This weeks’ fast-breaking ruminant news has been an announcement of the American Bison (Bison bison) as the official National Mammal of the United States. (The official animal symbol of the USA is the Bald Eagle. And also, for now, the official bird). And, as the news announcers chew on this (many of whom wouldn’t know a Bison from a Beagle), we’re certain to hear the name ‘Buffalo’ mentioned from time to time. Which, if the reporters had quoted from an actual buffalo, these news bites would have correctly identified the Bison and Buffalo as two different, and not that closely related, animals living in different parts of the world and having entirely different histories. But maybe that was too much information for the news outlets to stomach.

Bison galloping Muybridge

Bison enjoyed running long before it became the trend to post selfies of your daily workout.

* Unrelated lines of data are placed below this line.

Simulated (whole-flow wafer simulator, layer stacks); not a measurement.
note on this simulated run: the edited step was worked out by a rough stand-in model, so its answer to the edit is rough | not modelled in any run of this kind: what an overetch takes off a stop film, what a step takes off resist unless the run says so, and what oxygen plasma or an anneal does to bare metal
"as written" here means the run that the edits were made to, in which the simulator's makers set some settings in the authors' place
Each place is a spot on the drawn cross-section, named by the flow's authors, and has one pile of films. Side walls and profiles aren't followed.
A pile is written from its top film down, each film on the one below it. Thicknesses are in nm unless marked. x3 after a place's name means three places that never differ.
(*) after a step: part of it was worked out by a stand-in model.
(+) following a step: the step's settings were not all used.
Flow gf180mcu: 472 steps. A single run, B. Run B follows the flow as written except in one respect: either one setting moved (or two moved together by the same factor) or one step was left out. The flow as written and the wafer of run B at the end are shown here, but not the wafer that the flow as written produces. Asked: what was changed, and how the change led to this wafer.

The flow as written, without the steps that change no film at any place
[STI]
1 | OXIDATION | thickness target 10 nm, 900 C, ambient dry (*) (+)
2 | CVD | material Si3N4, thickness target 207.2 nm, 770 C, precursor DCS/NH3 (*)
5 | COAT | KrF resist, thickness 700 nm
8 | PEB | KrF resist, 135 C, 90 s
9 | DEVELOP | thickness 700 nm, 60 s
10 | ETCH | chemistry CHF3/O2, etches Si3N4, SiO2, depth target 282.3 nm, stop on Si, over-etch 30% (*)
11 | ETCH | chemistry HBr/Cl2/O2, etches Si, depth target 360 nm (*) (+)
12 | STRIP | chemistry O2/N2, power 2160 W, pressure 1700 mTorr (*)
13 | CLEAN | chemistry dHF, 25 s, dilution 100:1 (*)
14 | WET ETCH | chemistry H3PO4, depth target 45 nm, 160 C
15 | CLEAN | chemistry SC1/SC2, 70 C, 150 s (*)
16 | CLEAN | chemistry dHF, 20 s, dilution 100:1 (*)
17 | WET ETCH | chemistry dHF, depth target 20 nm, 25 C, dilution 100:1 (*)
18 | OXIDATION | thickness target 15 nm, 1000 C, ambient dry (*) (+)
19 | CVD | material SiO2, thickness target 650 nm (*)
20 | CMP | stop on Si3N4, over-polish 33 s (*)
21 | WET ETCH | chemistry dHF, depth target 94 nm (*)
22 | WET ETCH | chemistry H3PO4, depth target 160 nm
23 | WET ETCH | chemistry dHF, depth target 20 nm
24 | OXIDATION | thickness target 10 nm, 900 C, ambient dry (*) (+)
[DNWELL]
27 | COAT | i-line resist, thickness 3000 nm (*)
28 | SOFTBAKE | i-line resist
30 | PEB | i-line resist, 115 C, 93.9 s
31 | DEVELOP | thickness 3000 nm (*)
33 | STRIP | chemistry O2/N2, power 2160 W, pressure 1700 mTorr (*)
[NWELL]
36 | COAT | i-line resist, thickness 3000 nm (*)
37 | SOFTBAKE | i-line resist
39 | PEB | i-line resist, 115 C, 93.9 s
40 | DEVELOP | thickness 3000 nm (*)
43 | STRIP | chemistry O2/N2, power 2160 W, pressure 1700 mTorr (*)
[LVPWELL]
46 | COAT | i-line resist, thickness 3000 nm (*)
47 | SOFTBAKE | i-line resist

Bison are a member of the bovine family, generally large, herding, grassland animals that are found, in one species or another, across much of the world. Cows, which are specially bred bovines, are now nearly everywhere on earth there is man. It’s generally believed that cows (and other bovines) have four stomachs – which is somewhat true, as they actually have four compartments of a large stomach, each of which partially digests the tough, fibrous grass and other plants these animals eat. And also why they spend so much time eating, as there’s only a limited amount of nutrients in grass. Bison – for tens of thousands of years the most numerous bovine (or ruminant animal) in North America – could be found practically across the continent: From Atlantic to Pacific coasts; north into Alaska and south into Northern Mexico. Described by Native Americans as ‘too numerous to count’ the Bison was a revered and irreplaceable resource, providing many native nations, particularly those in the central US, with virtually everything they needed to survive. Over time nearly all bison were exterminated, largely because they were seen as a threat to western expansion (and with so many, how could killing a few thousand here or there make any difference). In less than a hundred years the only wild populations remaining in the US were a few small herds in the Midwest – largely the areas of Oklahoma, Kansas, Wyoming, Montana and the Dakotas – and within a few decades these were gone also.

Which is strange that an animal that so many people were so anxious to be rid of, has been commemorated on currency; flags; postage stamps; statues; and other remembrances usually reserved for things people, well, appreciate, respect and value. Maybe by the designation this past week of the Bison as the National Mammal – along with the endless work that has gone into protecting the animals that remain and restoring their native environment – the Bison has finally achieved the recognition it deserves. Even though it’s still regularly mis-named as an African or Asian Buffalo that are only distant cousins.


Michonne Says: Those fuzzy-head bisons are one of the main reasons the little flag-tail squirrels live underground. The fuzzy-heads never look where they’re going and they will step on you without a second thought. I’ve heard the dangerous rattler-snakes make their loud rattler noises just to keep the bison from stepping on them, so those bisons don’t seem to pay much attention to anything. There’s not many fuzzy-heads or rattler-snakes living around marmots – I don’t think they like the rocks – but if they did live here, I’d stay underground too.